The water would be placed in the strategic water reserve, which has two purposes: assisting with endangered species recovery and ensuring the state meets its obligations under water compacts. When needed, the water could be released from the reservoir to help with the fish or to meet the requirements of the 1922 Colorado River Compact.

The San Juan River is a tributary of the Colorado River and subject to the Colorado Water Compact, which requires a certain amount of water to reach Lake Powell.

The seven Colorado River basin states worked to develop drought contingency plans that were signed into law in 2019. A key component of the plan for the upper basin states, which includes New Mexico, is demand management. This involves storing water in designated reservoirs like Navajo Lake to release when needed to meet the compact requirements.

In addition, the San Juan River is home to two endangered fish species: the Colorado pikeminnow and the razorback sucker. Having additional water that can be released from Navajo Lake will help in efforts to improve habitat for those species, helping them recover and potentially be removed from the endangered species classification.

'Less and less water for everybody and that includes the fish'

"The reason we're looking at this now is because the Nation has some water available," said Dominque Work, an attorney for the Interstate Stream Commission. "Climate change means that there is less and less water for everybody and that includes the fish. And last but not least this is part of an effort to foster and promote and build on government to government relationships with tribal nations."
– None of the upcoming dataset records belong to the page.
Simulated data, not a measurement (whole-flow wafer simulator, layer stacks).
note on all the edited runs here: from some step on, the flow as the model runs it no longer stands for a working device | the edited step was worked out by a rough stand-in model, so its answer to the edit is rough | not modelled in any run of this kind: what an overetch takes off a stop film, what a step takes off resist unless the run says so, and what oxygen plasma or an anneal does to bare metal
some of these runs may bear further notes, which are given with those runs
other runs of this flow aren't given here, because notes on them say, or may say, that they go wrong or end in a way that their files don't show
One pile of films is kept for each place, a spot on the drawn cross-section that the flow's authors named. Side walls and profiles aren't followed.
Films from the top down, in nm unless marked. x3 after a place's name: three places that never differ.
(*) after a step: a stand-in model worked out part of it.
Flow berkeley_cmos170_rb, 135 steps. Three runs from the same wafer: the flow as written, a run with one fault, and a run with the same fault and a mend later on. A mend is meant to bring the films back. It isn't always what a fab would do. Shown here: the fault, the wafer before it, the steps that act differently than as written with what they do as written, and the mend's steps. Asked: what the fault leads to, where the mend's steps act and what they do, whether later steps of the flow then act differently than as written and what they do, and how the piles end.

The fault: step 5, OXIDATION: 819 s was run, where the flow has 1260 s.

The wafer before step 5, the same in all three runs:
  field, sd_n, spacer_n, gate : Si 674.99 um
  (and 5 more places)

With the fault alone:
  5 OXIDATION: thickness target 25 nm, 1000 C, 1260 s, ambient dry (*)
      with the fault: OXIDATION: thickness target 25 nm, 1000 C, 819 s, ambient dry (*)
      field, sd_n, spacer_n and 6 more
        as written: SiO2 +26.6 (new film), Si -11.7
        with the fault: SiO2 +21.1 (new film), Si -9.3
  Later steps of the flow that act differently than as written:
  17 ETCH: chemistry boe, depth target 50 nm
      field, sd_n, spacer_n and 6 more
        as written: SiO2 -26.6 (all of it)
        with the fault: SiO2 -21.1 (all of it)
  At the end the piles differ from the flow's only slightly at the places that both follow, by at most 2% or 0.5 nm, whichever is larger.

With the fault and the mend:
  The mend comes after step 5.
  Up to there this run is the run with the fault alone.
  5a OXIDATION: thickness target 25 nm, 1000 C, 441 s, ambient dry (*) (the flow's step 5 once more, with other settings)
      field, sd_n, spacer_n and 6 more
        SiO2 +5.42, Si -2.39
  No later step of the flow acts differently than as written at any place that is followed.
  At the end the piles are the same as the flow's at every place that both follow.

Terry Sullivan, the state director of The Nature Conservancy in New Mexico, said the organization has been working on the San Juan River for 15 years trying a variety of restoration projects to help create habitat. The fish rely on slow backwaters for reproduction.

"We've made some progress, we've learned a lot," he said. 

But while The Nature Conservancy has worked to restore habitat, it has been limited in what it can do.

"One of the things that we've realized in the process of conducting these projects is that the missing element is extra water," he said.

Sullivan said the water lease is a great step forward to achieve both compact requirements and benefits to endangered species.

The amount leased each year would depend on funding available. One of the details of the lease agreement that has not yet been determined is the price.

Enchant Energy says Jicarilla Apache water is not needed for SJGS 

Peter Mandelstam, the chief operating officer for Enchant Energy, said in a statement that the company believes it has enough water rights without the Jicarilla Apache lease to successfully retrofit the San Juan Generating Station with carbon capture technology and operate it. 

“The City of Farmington and Enchant Energy have performed an extensive analysis to determine the water needs for San Juan Generating Station with carbon capture,” he said in the statement. “Based on the latest engineering design, we believe that we have sufficient water available under the existing permit (No. 2838) for the San Juan Generating Station. As part of our ongoing design work, we continue to have a dialogue with other water rights holders in the event that we determine that additional sources need to be acquired.”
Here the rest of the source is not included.